Risk assessment is the underlying principle in all aspects of health and safety. In its simplest form (which is adequate for most situations) it is a careful examination of what could cause harm to people and an evaluation of whether enough precautions have been taken or more should be done. Risk assessment is an important step in protecting workers and businesses, as well as complying with the law.
The HSE has a whole section of their website devoted to risk assessment. Its address is http://www.hse.gov.uk/risk
The two main terms used are hazard and risk
- A hazard is anything that may cause harm, such as chemicals, electricity, working from ladders, an open drawer etc;
- The risk is the chance that somebody could be harmed by these and other hazards, together with an indication of how serious the harm could be. In other words it is a function of likelihood and consequence.
The HSE suggest there are five steps to risk assessment.
Step 1: Identify the hazards;
Step 2: Decide who might be harmed and how;
Step 3: Evaluate the risks and decide on precautions (including what more can be done to reduce risks on top of what is already in place);
Step 4: Record your findings and implement them;
Step 5: Review your assessment and update if necessary.
1.2.1 Identifying who may be harmed
When carrying out risk assessment, the main groups of people to be considered include:
- Members of the public (on premises);
Special attention is required for vulnerable people who may be at a greater risk than the general population and so may require additional precautions. These groups include:
- Young workers;
- Trainees (of any age);
- People with disabilities and special needs that may make them physically more vulnerable or affect their ability to take precautions because of their physical capabilities or being unable to understand the requirements;
- New and expectant mothers (including affects to unborn and young babies via the mother).
1.2.2 Practical aspects for carrying out a risk assessment
Risk assessment is best carried out by a team of people, who ideally have different backgrounds and experiences. This makes it more likely that all issues are considered and that the assessment is objective and realistic. It is important to recognise that it is natural for people to become complacent to the risks they experience on a regular basis to the point where they can fail to see hazards that are present. For this reason it is useful to involve people who are not overly familiar with the situations being assessed, possibly coming from another department or brought in from a separate organisation.

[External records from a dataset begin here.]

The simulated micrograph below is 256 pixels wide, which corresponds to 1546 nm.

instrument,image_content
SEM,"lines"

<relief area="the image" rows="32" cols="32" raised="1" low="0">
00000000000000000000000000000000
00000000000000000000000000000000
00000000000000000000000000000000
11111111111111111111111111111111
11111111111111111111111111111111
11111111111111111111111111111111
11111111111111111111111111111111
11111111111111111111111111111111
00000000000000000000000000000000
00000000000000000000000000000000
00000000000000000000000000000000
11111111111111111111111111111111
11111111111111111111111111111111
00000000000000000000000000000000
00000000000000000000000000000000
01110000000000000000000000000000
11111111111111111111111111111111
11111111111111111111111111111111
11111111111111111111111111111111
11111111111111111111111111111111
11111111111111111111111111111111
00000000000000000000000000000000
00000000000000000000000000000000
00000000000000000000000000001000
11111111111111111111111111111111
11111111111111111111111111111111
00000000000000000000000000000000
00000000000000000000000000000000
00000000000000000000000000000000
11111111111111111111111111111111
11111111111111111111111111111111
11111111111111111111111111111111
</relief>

Risk assessment should not be a desk-based paperwork exercise. Wherever possible the activity being assessed should be observed and the people carrying out the activity asked for their opinions. Assessment team members need to have competence in carrying out risk assessment as well as a wide ranging knowledge of potential hazards and practical controls.
1.2.3 Reviewing risk assessments
Risk assessments need to reflect reality so it is important that they are reviewed whenever changes occur to the way tasks are performed, equipment and materials used (including type and quantity), and the people likely to be harmed. Also, whenever new information becomes available that may affect the assessment, including as a result of an incident, following an audit or when a process is shown to not be working as expected. New legislation may change the requirements or emphasis on risk assessment, with the general trend being for it to be more risk-based and less prescriptive.
The HSAW act 1974 places a general duty on employers to ensure the health, safety and welfare at work of all employees so far as is reasonably practicable. Also, there is a legal duty under MHSW regulations 1999 to carry out risk assessment and, if five or more people are employed, it is necessary to record all significant findings.
1.3.1 Suitable and sufficient
The requirement of UK legislation is to develop risk assessments that are suitable and sufficient. To satisfy this it is necessary to demonstrate that:
- All significant hazards have been identified;
- The risks have been properly evaluated considering likelihood and severity of harm;
- Measures necessary to achieve acceptable levels of risk have been identified;
- Actions have been prioritised to reduce risks;
- The assessment will be valid for some time;
- Actual conditions and events likely to occur have been considered during the assessment;
- Everyone who may be harmed has been identified and considered.